More on copy protection........
eet.com

Copy-protection licenses go on sale

By Junko Yoshida

SAN JOSE, Calif. — The five developers of the Digital Transmission
Content Protection (DTCP) method announced on Wednesday that DTCP
licenses are now available to interested parties through a formally
established, independent licensing authority called the Digital Transmission
Licensing Administrator (DTLA).

The DTCP specification defines a cryptographic protocol for protecting
audio/video entertainment content from illegal copying, interception and
tampering as the content traverses such high-performance digital buses as
IEEE 1394.

A DTCP license could become a must item for chip vendors and system
companies planning to incorporate the IEEE 1394 interface into PC or
audio/video consumer products. But the copy-protection method could
have far-reaching implications beyond the 1394 bus.

In theory, DTCP could be applied or even be mandated by
copyrighted-content holders — such as Hollywood studios — to any
unprotected two-way digital interfaces inside a set-top or a PC.

But some consumer-electronics executives have expressed concern over the
cost and feasibility of applying DTCP copy protection across a range of
two-way digital interfaces.

DTCP's five codevelopers — Hitachi, Intel Corp., Matsushita Electric
Industrial Co., Sony Corp. and Toshiba Corp. — will share an unspecified
portion of the licensing fees for the copy-protection method.

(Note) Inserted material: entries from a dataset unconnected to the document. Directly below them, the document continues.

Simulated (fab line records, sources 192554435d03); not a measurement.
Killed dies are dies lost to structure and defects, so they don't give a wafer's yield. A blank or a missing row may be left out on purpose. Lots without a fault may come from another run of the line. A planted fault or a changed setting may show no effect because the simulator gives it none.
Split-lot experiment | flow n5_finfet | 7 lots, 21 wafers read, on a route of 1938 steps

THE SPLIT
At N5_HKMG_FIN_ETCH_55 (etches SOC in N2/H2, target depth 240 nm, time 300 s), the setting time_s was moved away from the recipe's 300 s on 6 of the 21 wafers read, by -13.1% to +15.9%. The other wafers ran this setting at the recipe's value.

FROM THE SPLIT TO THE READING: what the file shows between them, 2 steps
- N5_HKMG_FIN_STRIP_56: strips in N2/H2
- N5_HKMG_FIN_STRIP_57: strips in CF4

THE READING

Among the difficulties that have hindered the transition to digital TV, "this is
the last hurdle," said Scott Smyers, vice president of the Interconnect
Architecture Laboratory of Sony Electronics' U.S. Research Lab (San
Jose). "Together with the Motion Picture Association of America, the
consumer-electronics industry and the information-technology industry,
we've taken that final step."

Under the licensing-fee structure for DTCP, chip or system vendors seeking
to obtain the detailed specs would pay an annual subscription fee that "will
not exceed $20,000," according to the licensing authority. Those who
obtain technical details to develop a certain device will be allowed to sell
their product only to others in the manufacturing chain that are authorized to
implement DTCP.

Those who need to obtain and implement encryption keys inside a system
or on a system-on-chip would pay a separate hardware-certification fee,
which will not exceed 10 cents per unit, according to DTLA.

Both a technical white paper describing the DTCP method and licensing
information from the DTLA are available on the Internet.